Piltdown Man, Beringer’s lying stones, dinosaurs… are they all hoaxes?

23.02.2015 16:07

The history of palaeontology is littered
with examples of famous frauds and fakes,
often with eminent researchers in the field
being thoroughly hoodwinked by some
fairly shoddy fabrications.
One of the most famous is Piltdown Man.
Discovered in a gravel pit in Sussex in
1912, a few ancient-looking fragments of a
skull and jawbone quickly became hailed
as evidence of a very early type of human,
perhaps half a million years old. The
specimens were named Eoanthropus
dawsoni (“Dawson’s dawn man”), after
their discoverer, amateur archaeologist
Charles Dawson.
Piltdown Man was considered genuine
until the 1940s, when new dating
techniques and reanalysis of the bones
began to provide damning evidence: the
skull fragments came from a modern
human and the jawbone from a young
orangutan. Even without accurate dating
techniques, it’s astonishing how many
scientists were taken in. Back in 1912,
genuine fossils of early human species had
already been discovered in France and
Germany. Piltdown, taken at face value,
provided the eager Brits with an even
more ancient and ape-like ancestor, while
Dawson himself became a celebrity.
Other fakes seem even more obvious to us
today. In 1725, Professor Johann Beringer,
a physician and dean of the University of
Würzburg, discovered a haul of marvellous
fossils, describing them in a book called
the Lithographiae Wirceburgensis. It’s now
available to view online, and you don’t
need to be able to read Latin to appreciate
the fossils – there are 21 pages of
illustrations at the end of the book. There
are shells, leaves, worms and insects,
apparently perfectly preserved, along with
complete reptiles and birds, with skin,
feathers and beaks intact. To the modern
eye they look like fairly crude stone
carvings – which is exactly what they are.
But Beringer fell for it all, hook, line and
sinker. Even faced with fossils of shooting
stars and Hebrew letters, he rejected the
possibility that the stones could be
manmade. It was only after he’d published
Lithographiae that it became clear that the
fossil-hunter had been deceived by
disgruntled colleagues who had
commissioned the carvings for Beringer to
find. The literally incredible collection
became known as Beringer’s Lügensteine,
lying stones.
The late palaeontologist and essayist
Stephen Jay Gould wrote about more
recent “lying stones” from Morocco. These
range from real ammonite fossils with
added embellishments to 3D plaster casts
of trilobites, crabs and even small lizards,
stuck on to likely-looking rocks. Some of
them look similar to Beringer’s stones –
and equally ridiculous. But Gould argues
against criticising Beringer too roundly for
his gullibility. If you know that fossils are
the remains of once-living organisms, then
fossilised stars and Hebrew words seem
preposterous. But people were still
arguing about the nature and origin of
fossils when Beringer wrote his treatise.

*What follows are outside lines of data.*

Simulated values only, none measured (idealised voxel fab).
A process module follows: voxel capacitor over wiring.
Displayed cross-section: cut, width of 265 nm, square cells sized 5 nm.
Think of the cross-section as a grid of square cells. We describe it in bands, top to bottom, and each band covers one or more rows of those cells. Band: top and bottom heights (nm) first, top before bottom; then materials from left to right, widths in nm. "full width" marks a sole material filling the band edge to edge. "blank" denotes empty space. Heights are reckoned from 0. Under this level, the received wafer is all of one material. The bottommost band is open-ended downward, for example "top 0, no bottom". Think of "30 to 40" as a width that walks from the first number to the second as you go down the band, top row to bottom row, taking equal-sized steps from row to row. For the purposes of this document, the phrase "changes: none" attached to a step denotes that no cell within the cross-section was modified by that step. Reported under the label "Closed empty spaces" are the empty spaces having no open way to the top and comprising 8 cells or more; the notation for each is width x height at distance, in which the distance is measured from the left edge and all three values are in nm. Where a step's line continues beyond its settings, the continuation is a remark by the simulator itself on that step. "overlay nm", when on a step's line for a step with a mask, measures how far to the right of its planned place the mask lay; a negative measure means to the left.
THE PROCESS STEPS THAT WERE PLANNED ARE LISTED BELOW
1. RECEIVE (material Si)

This intellectual context is crucial because
Beringer’s “fossils” represented an
important contribution to the debate, just
as Piltdown Man appeared to satisfy big
questions about human origins. These high
stakes help to explain why both frauds
were so eagerly seized upon.
I consider myself to be a relatively
sceptical person. I like to see evidence for
myself, and try to avoid speculating
beyond available evidence. But I also have
to accept some things on trust. One of those
things is the past existence of dinosaurs.
I’ve seen many dinosaur fossils, some
mounted in museums, others in the
process of being extracted from their rocky
matrix, and it has never occurred to me
that any could be anything other than
genuine. I know a bit about vertebrate
anatomy and I’d like to think that I’d spot
if a skeleton was entirely fabricated or
cobbled together from existing bits and
pieces. I know quite a few palaeontologists,
and most of them seem to be perfectly
decent, well-balanced individuals. Even if
they are the exception to the rule, I find it
unimaginable that palaeontologists across
the globe could be engaged in a huge
global deception, hoodwinking museums
into paying for dinosaur fossils – like the
lying stones of Marrakech on a planetary
scale.
Some, it seems, are not so quick to trust
palaeontologists. These ultra-sceptics
doubt the very existence of dinosaurs. And
they express those doubts publicly, even
on that most enlightened of fora, Mumsnet.
In a February post entitled: “I’m getting
sick and tired of dinosaurs being forced on
our children” , CADministry wrote: “I’m
really concerned about dinosaurs, and I
think something needs to be done. The
science behind them is pretty flimsy, and I
for one do not want my children being
taught lies…” In a victory for rationalism,
the tone of the following discussion was
amused incredulity.
I tweeted a link to the post and
immediately found myself embroiled in
repartee with fakefossils – apparently Twitter spokesperson for the Facebook group Christians Against Dinosaurs. Lots of dinophiles (and some actual palaeontologists) weighed in, and on the other side fakefossils was joined by
dinodenier, who tweeted “dinos a human invention, but motivated by greed, so yes Satan responsible” . “Stop being deliberately obtuse” tweeted fakefossils,
in response to a tweet suggesting they
might be creationists.
As we sparred on Twitter, a thought
suddenly occurred to me. These dino-
deniers seemed too funny, too ridiculous,
to be true. Were they, like Beringer’s
stones, themselves a hoax? At the moment
it’s a hypothesis I can’t rule out. Like any
good scientist, I have to keep an open
mind.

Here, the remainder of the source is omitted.